3. RECENT ACCOUNTING PRONOUNCEMENTS

     In November 2002, the FASB issued FASB Interpretation No. 45, “Guarantor’s Accounting and Disclosure Requirements for Guarantees, Including Indirect Guarantees of Indebtedness of Others” — an Interpretation of FASB Statements No. 5, 57, and 107 and Rescission of FASB Interpretation No. 34. The Interpretation elaborates on the disclosures to be made by a guarantor in its interim and annual financial statements about its obligations under certain guarantees that it has issued. It also requires a guarantor to recognize, at the inception of a guarantee, a liability for the fair value of the obligation undertaken in issuing the guarantee. CoSine has not issued or modified any guarantees since December 31, 2002 and, accordingly, the adoption of FASB Interpretation No. 45 did not have a material impact on CoSine’s financial results.
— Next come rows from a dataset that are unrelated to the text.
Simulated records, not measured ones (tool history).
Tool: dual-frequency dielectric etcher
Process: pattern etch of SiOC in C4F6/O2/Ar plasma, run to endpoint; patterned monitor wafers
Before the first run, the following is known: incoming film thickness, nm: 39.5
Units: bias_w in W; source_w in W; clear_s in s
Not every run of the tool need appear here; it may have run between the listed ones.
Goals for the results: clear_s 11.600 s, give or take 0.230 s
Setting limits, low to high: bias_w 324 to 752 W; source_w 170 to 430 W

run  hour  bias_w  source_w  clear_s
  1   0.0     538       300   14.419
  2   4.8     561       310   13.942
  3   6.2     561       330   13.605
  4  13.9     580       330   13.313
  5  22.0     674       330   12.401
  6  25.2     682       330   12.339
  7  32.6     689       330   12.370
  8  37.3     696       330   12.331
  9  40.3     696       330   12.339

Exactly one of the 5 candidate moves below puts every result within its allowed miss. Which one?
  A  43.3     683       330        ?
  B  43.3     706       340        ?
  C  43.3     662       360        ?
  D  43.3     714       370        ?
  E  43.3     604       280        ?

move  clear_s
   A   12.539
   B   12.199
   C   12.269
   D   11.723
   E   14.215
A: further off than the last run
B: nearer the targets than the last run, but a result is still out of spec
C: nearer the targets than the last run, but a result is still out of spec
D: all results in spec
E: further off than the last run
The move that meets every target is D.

     In December 2002, the FASB issued Statement Number 148, “Accounting for Stock-Based Compensation — Transition and Disclosure” (SFAS 148). SFAS 148 amends Statement Number 123, “Accounting for Stock-Based Compensation,” (SFAS 123) to provide alternative methods of transition to the SFAS 123 fair value method of accounting for stock-based employee compensation. In addition, SFAS 148 requires disclosure of the effects of an entity’s accounting policy with respect to stock-based employee compensation on reported net income and earnings per share in annual and interim financial statements. As permitted under SFAS 148, CoSine adopted the disclosure provisions of that accounting standard and, accordingly, has included such disclosures in the financial statements for the three and six months ended June 30, 2003.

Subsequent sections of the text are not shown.